# canadianCUBING CUBEcentric 2011



## Sa967St (Apr 19, 2011)

http://canadiancubing.com/Events.aspx?ID=29

Registration is here.

Date: June 4, 2011

Events:
2x2x2
3x3x3
3x3x3 One-Handed
4x4x4
5x5x5
6x6x6
7x7x7
Magic


----------



## vcuber13 (Apr 19, 2011)

why didnt you make guelph first?


----------



## Sa967St (Apr 19, 2011)

I thought Emile would.


----------



## vcuber13 (Apr 19, 2011)

whats his name? (on here)


----------



## Sa967St (Apr 19, 2011)

vcuber13 said:


> whats his name? (on here)


elimescube


----------



## freshcuber (Apr 19, 2011)

What are the big cube cut offs?


----------



## gundamslicer (Apr 19, 2011)

Does anyone even do 7x7 in ONT?


----------



## vcuber13 (Apr 19, 2011)

do you mean practice? if so, yes


----------



## Tortin (Apr 19, 2011)

Yessss. I have cleared my schedule for this day. I've been practicing 6x6.


----------



## vcuber13 (Apr 19, 2011)

Tortin said:


> I've been practicing 6x6.


 
going to get nr?


----------



## Kian (May 6, 2011)

Tim and Kian invade Canada, the sequel.


----------



## Mike Crozack (May 11, 2011)

signed up for for 2x2-5x5, OH, and Magic. tres excited!


----------



## TiLiMayor (May 11, 2011)

Ive been planning a trip to Montreal for mid june through july, so guess this comp comes early than expected for me to assist


----------



## cubing3751 (May 21, 2011)

registered! 2-5, OH, Magic (possibly BLD if I can remember my letters for edges on time)


----------



## Julian (May 24, 2011)

cubing3751 said:


> registered! 2-5, OH, Magic (possibly BLD if I can remember my letters for edges on time)


BLD isn't being held.


----------



## cuboy63 (May 24, 2011)

> BLD isn't being held.


But BLD is fun.


----------



## riffz (May 25, 2011)

cuboy63 said:


> But BLD is fun.


 
I feel your pain. 

But we're lucky Dave hosts it at almost every comp.


----------



## Tortin (May 25, 2011)

Anyone got any extra mefferts tiles just sitting around? I lost one of mine. 

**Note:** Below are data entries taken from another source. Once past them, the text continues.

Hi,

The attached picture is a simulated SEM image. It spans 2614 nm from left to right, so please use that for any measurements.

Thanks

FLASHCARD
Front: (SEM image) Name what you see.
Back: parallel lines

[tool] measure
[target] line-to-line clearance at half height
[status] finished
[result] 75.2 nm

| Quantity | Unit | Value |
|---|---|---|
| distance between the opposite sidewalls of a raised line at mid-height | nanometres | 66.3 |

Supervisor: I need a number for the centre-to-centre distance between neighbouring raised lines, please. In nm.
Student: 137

Edit: for megaminx, in case that was unclear.


----------



## Kian (May 29, 2011)

We're bringing another American now. He's just a tiny bit faster than Tim or I.


----------



## vcuber13 (May 29, 2011)

rowe?


----------



## RyanReese09 (May 29, 2011)

Andy is my guess. But Rowe would be the smart pick. Guess that's why I never win guessing games.


----------



## masterofthebass (May 29, 2011)

You guys know there's a registration list right?


----------



## vcuber13 (May 29, 2011)

lol didnt think of that, and its you


----------



## Kian (May 29, 2011)

masterofthebass said:


> You guys know there's a registration list right?


 
Yeah I didn't realize this would be a guessing game. I was pretty confident people would look and see that you, Tim and I are the only three Americans signed up. I should expect less, apparently.


----------



## RyanReese09 (May 29, 2011)

Kian said:


> Yeah I didn't realize this would be a guessing game. I was pretty confident people would look and see that you, Tim and I are the only three Americans signed up. I should expect less, apparently.


 
The effort involved in looking it up is astronomical.


----------



## Tim Reynolds (May 29, 2011)

My guess is Phillip Espinoza.


----------



## RyanReese09 (May 30, 2011)

Besides, looking up the person is cheating. All the fun is guessing!


----------



## Pandadudex96 (Jun 2, 2011)

I signed up for 3x3-5x5, OH and magic... My goals for the competition is sub-14 average for 3x3, sub-1:10 for 4x4, sub-2:10 for 5x5 and sub-20 for OH but I have no expectation for magic cause I don't even practice it....lmao


----------



## cuboy63 (Jun 2, 2011)

> I signed up for 3x3-5x5, OH and magic... My goals for the competition is sub-14 average for 3x3, sub-1:10 for 4x4, sub-2:10 for 5x5 and sub-20 for OH but I have no expectation for magic cause I don't even practice it....lmao


Why don't you practice magic. You have a legit shot at placing at it.
I don't have a good shot of placing this comp except for 2x2(but there's Dan and Justin)


----------



## Pandadudex96 (Jun 2, 2011)

cuboy63 said:


> Why don't you practice magic. You have a legit shot at placing at it.
> I don't have a good shot of placing this comp except for 2x2(but there's Dan and Justin)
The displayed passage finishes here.